Changing your Emotional Response
Many people approach DBT seeking to control their emotions, but the fact is that emotions are not always controllable. This is why we learn to observe, describe and name our emotions, so we can change the way we react to them rather than trying to control the emotions.
Reappraisal is where we reframe the event or situation, to help us weaken the power of our emotional responses. For example, imagine you failed an exam.
Your first thought may be
“I failed this test. I’ll never get a good job without this qualification. I am worthless.”
Reappraisal means we can look at this differently. Instead, we can think:
“It’s only one test. Lots of people fail and retake tests. I can study more and retake the exam. I can get some help from the tutor.”

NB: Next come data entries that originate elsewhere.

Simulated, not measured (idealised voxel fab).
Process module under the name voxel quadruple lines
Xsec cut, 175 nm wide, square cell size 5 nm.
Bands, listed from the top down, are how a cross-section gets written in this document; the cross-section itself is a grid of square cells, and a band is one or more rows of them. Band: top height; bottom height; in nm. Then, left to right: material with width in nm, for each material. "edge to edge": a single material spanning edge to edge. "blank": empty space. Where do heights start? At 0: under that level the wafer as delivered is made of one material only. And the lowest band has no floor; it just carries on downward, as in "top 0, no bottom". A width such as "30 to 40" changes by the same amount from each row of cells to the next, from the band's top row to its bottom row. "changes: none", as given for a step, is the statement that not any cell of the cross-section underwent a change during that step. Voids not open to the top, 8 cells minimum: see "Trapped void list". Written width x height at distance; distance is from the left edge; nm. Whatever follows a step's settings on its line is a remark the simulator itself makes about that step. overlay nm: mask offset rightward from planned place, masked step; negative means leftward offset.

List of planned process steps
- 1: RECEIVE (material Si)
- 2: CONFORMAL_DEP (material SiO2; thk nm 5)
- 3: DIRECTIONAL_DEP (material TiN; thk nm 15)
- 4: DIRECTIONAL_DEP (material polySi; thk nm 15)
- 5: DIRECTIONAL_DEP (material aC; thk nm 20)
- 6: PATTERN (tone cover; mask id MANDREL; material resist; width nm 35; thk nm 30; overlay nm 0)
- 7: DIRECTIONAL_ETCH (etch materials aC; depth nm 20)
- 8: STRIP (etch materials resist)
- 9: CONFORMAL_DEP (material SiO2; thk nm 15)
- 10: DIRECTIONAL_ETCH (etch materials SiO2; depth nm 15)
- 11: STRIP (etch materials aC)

As with most skills, it takes time and practice to make this a habit but it’s a good skill to take forward, and will help you to reappraise and reframe difficult situations in the future.
This approach involves us creating the opposite emotion, counteracting the original negative one. When we are angry, we may lash out with negative comments to the other party – you are a terrible friend, you always treat me badly, you have no respect for me.
If we pause a moment to acknowledge these emotions, we can then take the opposite action and tell the other person – you’ve always been there for me, I love you, thank you for being there when I need you the most.
We all know that the emotions we feel influence the actions we take, but we also need to realise that the actions we take influence the emotions we feel. Let’s say for example we go for a walk on a rainy day and then go for a walk on a sunny day. Our emotions are likely to be different on each walk, and the action we took (which day we chose to walk), influenced how we felt on that walk.
That’s the goal of opposite action, to flip the emotion on its head and change the emotion by changing the action.